One of the questions startup founders often ask me is if I would be interested in joining their project as a CTO. That, or if I could refer someone to work with them in exchange for equity.

Hiring a CTO or a lead developer for your startup is a defining moment. Your CTO is the person whose creative vision and technical skills will determine the success of your product.

The good news is that there are plenty of options in hiring a CTO or lead developer. And in this first of a two-part series, I’ll outline how you can identify the right person for the job as well as what the key points to look for are in a productive working partnership. In the second installment, we’ll dive deeper into the questions you need to ask in the hiring process.

Identify your needs

There are a couple of things that you need to pay attention to in order to find the right CTO.

First, you have to know and identify what you are really looking for.

Initially, you might have some ideas and a list of preferred skills in your mind that meet the requirements of your current project. But depending on people meet, you might want to be flexible and also choose technologies depending on their skills.

Second, in order to attract the right developer, you first need to generate revenue. This revenue will enable you to hire someone who speaks the right “technical language” to build an attractive and useful application.

The first thing you need to do to convince someone to work with you at the very critical first stage is to have a working idea of how you can generate a business revenue. Once you’ve mapped this, you will be able to forecast a salary that will fit your budget for a CTO or a lead developer. You may also consider giving equity. The key here is to identify what you can offer them (equity, budget, both, knowledge, vision, etc.).
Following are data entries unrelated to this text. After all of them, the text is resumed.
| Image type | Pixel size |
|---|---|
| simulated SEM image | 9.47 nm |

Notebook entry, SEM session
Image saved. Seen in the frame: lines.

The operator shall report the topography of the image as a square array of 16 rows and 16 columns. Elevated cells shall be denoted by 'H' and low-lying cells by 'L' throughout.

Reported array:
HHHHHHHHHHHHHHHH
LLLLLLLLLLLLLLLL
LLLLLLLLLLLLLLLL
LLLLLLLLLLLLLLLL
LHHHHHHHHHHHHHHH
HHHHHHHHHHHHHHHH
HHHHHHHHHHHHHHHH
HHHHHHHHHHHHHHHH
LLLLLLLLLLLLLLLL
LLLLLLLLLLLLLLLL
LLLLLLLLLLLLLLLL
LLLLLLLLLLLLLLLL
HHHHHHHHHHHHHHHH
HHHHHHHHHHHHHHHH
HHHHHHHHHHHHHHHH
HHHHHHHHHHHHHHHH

Another point to consider is to know your value as a founder – you are building the future of your startup. In hiring someone, you also need to determine whether or not they are a perfect for the future you have planned for the company you are building. You have to dig deep into the person’s life to know whether or not he sees himself working with you on the long-term basis.

Find a CTO

There are plenty of places and events where you have the opportunity to mingle with like-minded developers such as startup incubators and tech events.

Even if you have not attended such events, you should consider going as these are perfect avenues for you to meet with people who could potentially help you in your project. When you attend tech meetups, you should be open to what participants can offer as well as to what you can share to your potential developers and partners.

Understand the mindset

The person’s mindset and character is also an important consideration. Developers tend to have a sense of ownership over the project. While this is good, it should be clear from the start that the project belongs to the company.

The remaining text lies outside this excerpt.